11 Springtime arrived, the time when kings go out to war. David sent Joab out with his officers and with all Israel. They ravaged the Ammonites and besieged Rabbah. But David stayed in Jerusalem.

One evening David had gotten up from his couch and was walking around on the roof of the palace. From the roof he saw a woman bathing. The woman was very good looking. David sent to inquire about the woman, and he was told, “Isn’t this Bathsheba daughter of Eliam, the wife of Uriah the Hittite?”

David sent messengers to bring her. She came to him, and he lay down with her. (She had been purifying herself from her ceremonial uncleanness.)[a] She then returned to her house.

The woman became pregnant, so she sent a message and told David, “I am pregnant.”

David sent a message to Joab, “Send Uriah the Hittite to me.” So Joab sent Uriah to David, and Uriah came to him.

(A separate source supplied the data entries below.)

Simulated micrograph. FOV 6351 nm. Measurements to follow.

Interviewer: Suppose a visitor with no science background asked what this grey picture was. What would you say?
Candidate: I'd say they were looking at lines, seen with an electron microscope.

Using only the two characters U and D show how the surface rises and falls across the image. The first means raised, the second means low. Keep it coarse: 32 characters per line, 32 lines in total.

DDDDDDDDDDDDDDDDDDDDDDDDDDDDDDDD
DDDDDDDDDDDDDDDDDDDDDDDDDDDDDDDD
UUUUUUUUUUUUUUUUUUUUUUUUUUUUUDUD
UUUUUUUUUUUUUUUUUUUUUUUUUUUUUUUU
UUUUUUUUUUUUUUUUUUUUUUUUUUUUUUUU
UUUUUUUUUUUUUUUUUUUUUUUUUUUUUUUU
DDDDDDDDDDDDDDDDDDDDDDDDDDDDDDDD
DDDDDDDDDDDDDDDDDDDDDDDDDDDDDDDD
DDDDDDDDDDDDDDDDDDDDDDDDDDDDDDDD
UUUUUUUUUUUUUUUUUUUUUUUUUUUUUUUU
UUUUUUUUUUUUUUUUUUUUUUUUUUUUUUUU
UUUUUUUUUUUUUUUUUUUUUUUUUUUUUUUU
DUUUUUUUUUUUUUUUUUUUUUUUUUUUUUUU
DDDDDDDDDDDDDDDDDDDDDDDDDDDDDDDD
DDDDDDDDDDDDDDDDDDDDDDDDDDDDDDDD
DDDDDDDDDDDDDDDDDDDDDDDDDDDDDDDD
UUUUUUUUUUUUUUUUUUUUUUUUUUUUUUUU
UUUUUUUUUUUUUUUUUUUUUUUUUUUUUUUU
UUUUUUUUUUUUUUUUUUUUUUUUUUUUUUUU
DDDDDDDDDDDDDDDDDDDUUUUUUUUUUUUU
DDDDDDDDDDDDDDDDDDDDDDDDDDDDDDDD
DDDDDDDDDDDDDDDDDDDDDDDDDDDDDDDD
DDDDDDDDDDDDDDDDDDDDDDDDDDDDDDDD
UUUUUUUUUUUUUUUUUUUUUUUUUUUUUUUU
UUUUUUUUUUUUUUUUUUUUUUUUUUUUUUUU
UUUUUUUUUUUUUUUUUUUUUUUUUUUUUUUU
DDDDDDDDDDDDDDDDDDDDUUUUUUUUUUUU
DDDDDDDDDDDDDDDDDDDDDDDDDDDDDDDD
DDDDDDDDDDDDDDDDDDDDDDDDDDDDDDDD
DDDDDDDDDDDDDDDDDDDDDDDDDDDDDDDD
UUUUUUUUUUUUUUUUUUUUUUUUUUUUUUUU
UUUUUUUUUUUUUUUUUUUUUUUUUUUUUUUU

David asked how Joab and the troops were doing, and how the war effort was going. Then David said to Uriah, “Go down to your house and wash your feet.”

When Uriah went out from the palace, the king sent a gift to him. But Uriah slept at the entrance to the palace with all the servants of his master. He did not go down to his own house.

10 David was informed, “Uriah has not gone down to his house.” So David said to Uriah, “Haven’t you come a long distance? Why didn’t you go down to your house?”

11 Uriah said to David, “The ark and Israel and Judah are living in shelters, and my master Joab and the servants of my master are camped on the bare ground in the open countryside. Should I go to my house to eat and to drink and to lie down with my wife? By your life, as surely as you live, I will not do such a thing.”

12 Then David said to Uriah, “Stay here today also. Tomorrow I will send you back.” So Uriah remained in Jerusalem that day and the next. 13 David summoned him, and Uriah ate as his guest, and David got him drunk. But in the evening he went and slept on his mat where the servants of his master were. He did not go to his own house.

14 In the morning David wrote a letter to Joab, and he sent it in the hands of Uriah. 15 In the letter he wrote, “Station Uriah opposite the fiercest fighting. Then withdraw from behind him so that he will be struck down and die.”

16 So when Joab was besieging the city, he assigned Uriah to a place where he knew that the enemy’s strongest warriors were. 17 The men of the city came out and fought against Joab, and some of the troops of David fell. Uriah the Hittite also died.

18 Joab sent a message to inform David about all the events of the war. 19 He instructed the messenger, “As you are finishing reporting all the events of the war to the king, 20 if the king becomes angry and says to you, ‘Why did you go so close to the city to fight? Didn’t you know that they would be shooting from on top of the wall? 21 Who killed Abimelek son of Jerubbesheth?[b] Didn’t a woman throw an upper millstone from the wall on him, so that he died at Thebez? Why did you go so close to the wall?’ Then you are to say, ‘Your servant Uriah the Hittite also died.’”

22 The messenger set out. He came and told David everything that Joab had sent him to say. 23 The messenger said to David, “Their men gained an advantage over us and drove us back into the open country. But then we gained the upper hand and drove them back all the way to the entrance of the city gate. 24 The archers shot at your troops from the wall. Some of the servants of the king died. And your servant Uriah the Hittite also died.”

25 David told the messenger, “Say this to Joab: ‘Do not take this too hard, because the sword devours people at random. Strengthen your attack against the city, and overthrow it.’ Encourage Joab.”

26 The wife of Uriah the Hittite heard that her husband was dead, so she mourned for her husband. 27 When her mourning was completed, David sent for her and brought her to his house, and she became his wife. She gave birth to a son for him. But what David had done was evil in the eyes of the Lord.

Footnotes

  1. 2 Samuel 11:4 That Bathsheba was purifying herself after her period shows that the child was David’s and that David and Bathsheba were more careful about keeping pure from the ceremonial contamination caused by contact with blood than they were about keeping pure from the moral pollution caused by adultery.
  2. 2 Samuel 11:21 The Greek and the Latin Old Testament read Jerubbaal, which is another name for Gideon. The Hebrew text of Samuel regularly replaces the word -baal with a form of the Hebrew word for shame (bosheth) when -baal occurs as part of a personal name.